NWA EDITORIAL | UA chancellor reacts with calm reason after artist exhibit exposes too much to public

UA chancellor deals with art melee reasonably

If you're subject to traumatization when someone puts reasonable barriers in place so that the public isn't surprised by an art exhibit's nudity and sexual images, don't read this editorial.

Stop. Do not go any further.

We're about to support University of Arkansas Chancellor Charles Robinson's well-considered treatment of a graduate student's art exhibit once it became clear the work pushed the limits of what should be openly displayed in a public building.

So, really, resist the urge to read on if that's going to bother you.

Readers may have seen in the news pages how, on Feb. 23, Dr. Robinson opened a "Real Conversation with Chancellor Robinson" session designed to let the campus leader answer questions from students directly. If the goal was for the situation to "get real" real quick, organizers should count it as a success.

Once the session started, a gaggle of students and staff from the School of Art commandeered all the attention, arriving en masse and ready to challenge the university's response to graduate student M'Shinda Abdullah-Broaddus' thesis exhibition in the new Studio and Design Center. The exhibit includes nudity and images of sexual acts.

Now, if you've never seen a piece of art that offended you, you haven't been looking at enough art. Art can depict beauty or ugliness. It can evoke joy and pain. It can be exhilarating or disturbing, or both. Nobody should go into an art exhibit expecting to see only works that make them feel happy and safe.

Still, even the most appreciative of art appreciators, we suspect, wouldn't necessarily suggest the halls of an elementary school should be lined with Robert Mapplethorpe images.
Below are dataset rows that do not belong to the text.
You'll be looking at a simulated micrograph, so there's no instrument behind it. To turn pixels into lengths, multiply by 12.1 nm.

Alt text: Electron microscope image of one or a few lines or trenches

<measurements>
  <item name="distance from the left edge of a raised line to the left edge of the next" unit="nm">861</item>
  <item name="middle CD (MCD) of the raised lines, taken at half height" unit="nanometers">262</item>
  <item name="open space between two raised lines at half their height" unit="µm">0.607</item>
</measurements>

So when university officials heard concerns that an exhibit in the newly opened Windgate Studio and Design Center on Martin Luther King Boulevard offended some who saw it, they did what they should: Look into the concerns. Here's Robinson's explanation:

"I was hearing from people who were offended, and it's a public building," Robinson said. "I wanted to give people a choice." The choice was whether to see the student's art or not, and to be advised beforehand that some of the pieces contained graphic content. Forewarned is forearmed, so to speak.

The UA didn't overreact and take the exhibition down. Rather, it changed some sight lines and provided warnings that sexually explicit imagery was included in the exhibit. They also prohibited minors from the exhibition area.

Abdullah-Broaddus called the response "deplorable." He considers the changes punishment. He and other student artists at the meeting said what happened was traumatizing to them.

Robinson said the UA's response was an attempt to respect the artist as well as the public's right not to stumble into works in a public building that they'd find offensive.

"In this instance, the student art display happens to be located in a room with walls made of glass, and that is visible to an area of the building where members of the public (including minors) could be present, and that is also visible to passersby, so appropriate screening measures were undertaken without modifying the work or its location, and without preventing its availability to interested members of the School of Art community," said Mark Rushing, associate vice chancellor for university relations.

To his credit, Robinson stood up for the decision.

"This is a state institution, (so) I have to serve students and the public," he said. "I fully own the decision."

He also said the incident was an opportunity to learn how a similar situation might be approached in the future.

Fair enough. A chancellor ought to listen to students' concerns, as Robinson has shown a willingness to do since he took the post last year.

Outrage, faux and real, is in vogue these days. And if you're outraged enough, one can become convinced nobody else's perspective has any validity. The artist's claims of censorship were dramatic, as were the claims of traumatization. The university didn't shut down the exhibition. Rather, it applied reasonable limitations for a public building to ensure only the people intending to view images of nudity and sexual acts actually did.

The lesson the students can learn is that they don't operate in a vacuum. And that provocative art provokes. Maybe they already know that.

Chancellor Robinson balanced his duties well.